One Busy Guy presents... 

All About Superstition

  Find a penny pick it up and all the day you'll have good luck!

Boo! Why do we cross our fingers for luck?  Why do we knock on wood or avoid passing beneath ladders? Who knows what evil may befall us if we leave our hat on the bed or open an umbrella in the house? Heaven forbid a black cat should cross our path on Friday the 13th!

Superstition was a very early and effective form of training. Most common superstitions are rooted in  concepts that will save us from reckless endangerment. We cover our mouths when yawning (it's sanitary), don't walk under a ladder because something may fall on your head! Nearly all superstition is rooted in religious symbolism... the holy trinity, 13 diners at the last supper, the 4 gospels etc. Superstition continues to provide support, increase optimism and give most of us hope for yet another day.  It helped the earliest people formulate some justification for the way things have occurred.

Superstition is evident in every area of human interest. Planetary motion, gardening, romance, fashion, nature, theater... the list goes on:

Crossing fingers for luck is actually an abbreviated form of blessing yourself with the sign of the cross.

The early Druids would knock on wood to gain support from the good spirits within.

A rabbit's foot is considered lucky in part due to the animals prolific reproductive capacity. Holding a part of the animal is considered to bring good fortune and it is in this way that superstition can be a detriment. Great superstition still surrounds the rhinoceros horn and the animal has been driven almost to extinction.

Lighting three cigarettes on a single match apparently comes to us from WWI. A match lighted so long would provide an enemy ample time to 'sight you in'.

It is said that an open umbrella in the house may cause a fire (by toppling a candle) but it is more likely to poke out an eye.


The number 13 is unlucky if you are referencing the Last Supper, but it's good news if you're buying pastry! This particular superstition is evident in any high rise... there is no 13th floor (we skip from 12 to 14).

Before there were mirrors there were gazing pools. If eyes are indeed windows of the soul it would be very mean indeed to disrupt a gazing pool while in use. Of course when mirrors were first manufactured they were very expensive and it would likely take seven years to buy one anew.

Covering all your mirrors immediately after a death is said to prevent the deceased from using them as a portal. A mirror placed opposite your door will reflect any evil that might try to enter.

The Japanese believe that the number 8 is lucky and the eighties were certainly fortunate for them. The Chinese believe that one should not place the door of a house too close to the street because your money will pour out!  Many Jewish homes still feature a 'mezzuzah' or good luck charm affixed to the door jamb at the entrance... it keeps out evil spirits.

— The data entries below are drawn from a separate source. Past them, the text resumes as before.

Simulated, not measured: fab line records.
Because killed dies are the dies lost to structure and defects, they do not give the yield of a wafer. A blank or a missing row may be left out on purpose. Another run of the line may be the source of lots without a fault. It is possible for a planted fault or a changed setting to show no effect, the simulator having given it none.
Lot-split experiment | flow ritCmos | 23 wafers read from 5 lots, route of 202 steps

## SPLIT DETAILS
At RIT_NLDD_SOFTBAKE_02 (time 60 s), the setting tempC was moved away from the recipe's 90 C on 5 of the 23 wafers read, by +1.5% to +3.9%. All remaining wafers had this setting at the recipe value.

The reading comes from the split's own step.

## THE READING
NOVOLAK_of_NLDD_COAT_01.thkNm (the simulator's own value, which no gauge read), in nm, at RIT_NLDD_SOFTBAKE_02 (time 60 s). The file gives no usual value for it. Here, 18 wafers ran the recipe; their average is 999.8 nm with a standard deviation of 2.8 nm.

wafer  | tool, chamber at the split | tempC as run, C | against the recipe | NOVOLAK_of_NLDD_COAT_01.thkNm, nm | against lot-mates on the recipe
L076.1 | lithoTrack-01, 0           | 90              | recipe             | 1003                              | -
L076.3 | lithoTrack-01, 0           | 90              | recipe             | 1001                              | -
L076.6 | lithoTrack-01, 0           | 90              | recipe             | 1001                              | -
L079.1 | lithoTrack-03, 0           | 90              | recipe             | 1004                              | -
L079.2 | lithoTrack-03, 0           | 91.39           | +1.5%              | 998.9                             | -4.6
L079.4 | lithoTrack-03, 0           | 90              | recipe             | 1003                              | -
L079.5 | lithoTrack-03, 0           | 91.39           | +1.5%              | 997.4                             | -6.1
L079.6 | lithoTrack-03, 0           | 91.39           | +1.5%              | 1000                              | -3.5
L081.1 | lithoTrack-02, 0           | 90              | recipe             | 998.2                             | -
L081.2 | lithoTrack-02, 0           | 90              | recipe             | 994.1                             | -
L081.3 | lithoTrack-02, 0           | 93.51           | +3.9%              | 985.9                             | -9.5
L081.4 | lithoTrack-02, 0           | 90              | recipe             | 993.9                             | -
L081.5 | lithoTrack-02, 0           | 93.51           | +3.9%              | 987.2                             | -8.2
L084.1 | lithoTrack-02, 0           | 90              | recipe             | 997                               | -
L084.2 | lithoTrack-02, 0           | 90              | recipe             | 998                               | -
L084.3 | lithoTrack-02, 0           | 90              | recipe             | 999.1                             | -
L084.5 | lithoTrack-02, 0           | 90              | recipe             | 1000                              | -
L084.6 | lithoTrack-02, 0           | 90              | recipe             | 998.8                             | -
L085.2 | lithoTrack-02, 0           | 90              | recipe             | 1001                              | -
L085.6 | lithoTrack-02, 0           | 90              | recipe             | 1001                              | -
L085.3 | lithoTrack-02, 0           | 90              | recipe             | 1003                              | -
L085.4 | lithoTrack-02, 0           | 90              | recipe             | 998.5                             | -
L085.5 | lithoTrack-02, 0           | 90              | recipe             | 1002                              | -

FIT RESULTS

It is certainly true that superstition is here to stay. It is an integral part of life as we know it. We all favor good luck charms and possess behaviors or trinkets that give us hope or confidence. The reality of superstition has given us witch trials and wedding rituals and holiday traditions.

At times we are thrilled to receive that little bit of hope, while at other times we feel empowered to commit dreadful, arbitrary acts of cruelty. Is superstition good or evil? You must decide for yourself!